Review of Trading in Danger by

Book cover for Trading in Danger

A very welcome change in pace after reading a couple of historical fiction novels and a non-fiction book about sex! Trading in Danger is strategy-filled space opera. Kylara Vatta, or Ky for short, is a young woman kicked out of military academy for being a little too trusting. Relegated to commanding an obsolete ship that is on its last voyage as part of her family’s massive trading empire, Ky senses the opportunity for profit … and lands smack in the middle of a warzone. Elizabeth Moon brings us action scenes, introspection, and a nice sense of the scale of a galactic economy. It’s a little pulpy, a little classic, and a lot of fun.

The book hinges on whether you care much about Ky. It’s tempting, especially at first, to call her a Mary Sue: everyone seems to like her, and everyone seems to subtly give her a leg up. Even the mercenary in charge of the boarding party that boards her ship turns out to have a heart of gold when it comes to Ky. And she always seems to be able to wriggle her way out of whatever dead-end situation she finds herself in at the moment. However, Mary Sues warp the fabric of plot and space-time around themselves effortlessly, simply by existing. Ky, on the other hand, has to work hard at that plot warp. And that’s the difference: we get to see her agonize over her decisions. Moon explains how Ky weighs the variables. It’s clear that being the child of the CFO of a major shipping business means that Ky has grown up immersed in economics and trade. From the way she speaks to the way she formulates plans, Ky is all about that bottom line—it is, as she keeps saying, “all about the money.”

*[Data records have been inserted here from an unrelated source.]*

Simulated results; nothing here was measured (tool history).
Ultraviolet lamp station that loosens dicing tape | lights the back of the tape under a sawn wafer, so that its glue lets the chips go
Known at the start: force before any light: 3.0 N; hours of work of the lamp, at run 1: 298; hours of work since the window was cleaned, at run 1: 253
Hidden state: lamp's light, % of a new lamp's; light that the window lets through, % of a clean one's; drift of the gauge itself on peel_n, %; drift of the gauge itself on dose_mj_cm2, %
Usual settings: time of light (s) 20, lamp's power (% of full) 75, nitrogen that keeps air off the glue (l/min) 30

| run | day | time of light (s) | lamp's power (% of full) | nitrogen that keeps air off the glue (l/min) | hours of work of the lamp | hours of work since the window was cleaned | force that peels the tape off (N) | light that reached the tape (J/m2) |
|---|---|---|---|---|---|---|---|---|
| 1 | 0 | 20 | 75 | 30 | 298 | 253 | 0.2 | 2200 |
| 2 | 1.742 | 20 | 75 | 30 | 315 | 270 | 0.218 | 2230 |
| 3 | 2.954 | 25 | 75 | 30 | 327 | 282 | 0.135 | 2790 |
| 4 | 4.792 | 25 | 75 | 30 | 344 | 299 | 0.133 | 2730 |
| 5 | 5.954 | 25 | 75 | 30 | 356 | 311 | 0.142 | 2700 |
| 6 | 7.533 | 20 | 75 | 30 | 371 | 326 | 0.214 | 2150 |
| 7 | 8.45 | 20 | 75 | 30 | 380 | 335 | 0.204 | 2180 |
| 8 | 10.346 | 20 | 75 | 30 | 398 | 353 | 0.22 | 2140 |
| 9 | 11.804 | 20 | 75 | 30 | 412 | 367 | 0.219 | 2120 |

I suppose, then, it also matters whether you want your space opera to more like sword-and-sorcery, smash-and-grab, or if you don’t mind discussions of trade, profit, and interstellar politics. I’ve been playing a lot of Elite: Dangerous lately, a massively-multiplayer online space sim game. It has a background story of galactic politics, Powerplay, influenced by the actions that groups of players can take to prop up various political factions. I don’t participate in Powerplay myself, but I enjoy the flavour it adds to the background the game. Similarly, Moon manages to create the feeling of a much wider universe than she shows in this book, and with minimal effort. Take the ISC—InterStellar Communications Corporation. They have a monopoly on the ansible network (a standard FTL comms trope, thanks to Le Guin). They don’t do politics (hah), but if anyone messes with their ansibles, they bring the thunder and fury down on those ne'er-do-wells. And while these types of monopolies aren’t great in real life, I admit I like the absolutist feel of the sense of justice such powerful entities bring to a story (provided our protagonist on the right side of it, eh). There is nothing quite so satisfying as that feeling when the cavalry shows up and you don’t want to stand near the bad guys lest you get some of them on you when they get blown to pieces.

So there is a “cowboys who are making money in space” vibe to Trading in Danger, and I guess that’s why I like it so much. Moon might play fast-and-loose with a lot of the physics involved, but she still reminds us that space travel is an expensive and dangerous enterprise. Ky takes on crew from another ship that left them behind because it couldn’t afford to wait for a quarantine to be lifted—they were stranded in another star system! And when her ship acts as a holding vessel for the passengers and crew of some impounded civilian ships, there is a lot of talk of fuel ratios and food levels and rationing. As with most things SF, “realistic” is not the correct word here. But this is not a universe where there are magic solutions to every problem.

Ky also undergoes quite a journey in a short book. She begins as a brash, headstrong cadet being drummed out of the academy. She ends as a brash, headstrong, but much more experienced captain of a trading vessel. Along the way, though, we see her struggle with the conflicts between her lack of practical experience and the fact that she just happens to be good at confrontations. There are two running observations that people who encounter Ky make: firstly, that she is much younger than they expected; secondly, that she is oddly cool and calm under pressure for a civilian captain. It’s a dangerous combination, one easily underestimated. And I love that when Ky ends up having to use violence, and killing people, Moon keeps revisiting the moment. I love the admission that Ky liked the feeling of killing those people. It adds some depth to her character, reminds us that people are not simple, squeaky-clean heroes or dastardly villains. Ky is our hero, the one we want to cheer for, and she seems to be a good person in general. But we all have darker sides, parts of us that we keep locked down, except in emergencies.

I think the obvious comparison here is Bujold’s Vorkosigan saga. Ky is a bit like Cordelia and/or Miles: very intelligent, quick to act under pressure, well-connected but quickly finds herself cut off from those connections. This universe has a similar feel to Bujold’s universe, with various interstellar powers jockeying, mercenaries, trading vessels, etc. Both series are a lot of fun. It’s accurate to say I could barely put down Trading in Danger while reading it, and I am itching to read the next books in this series.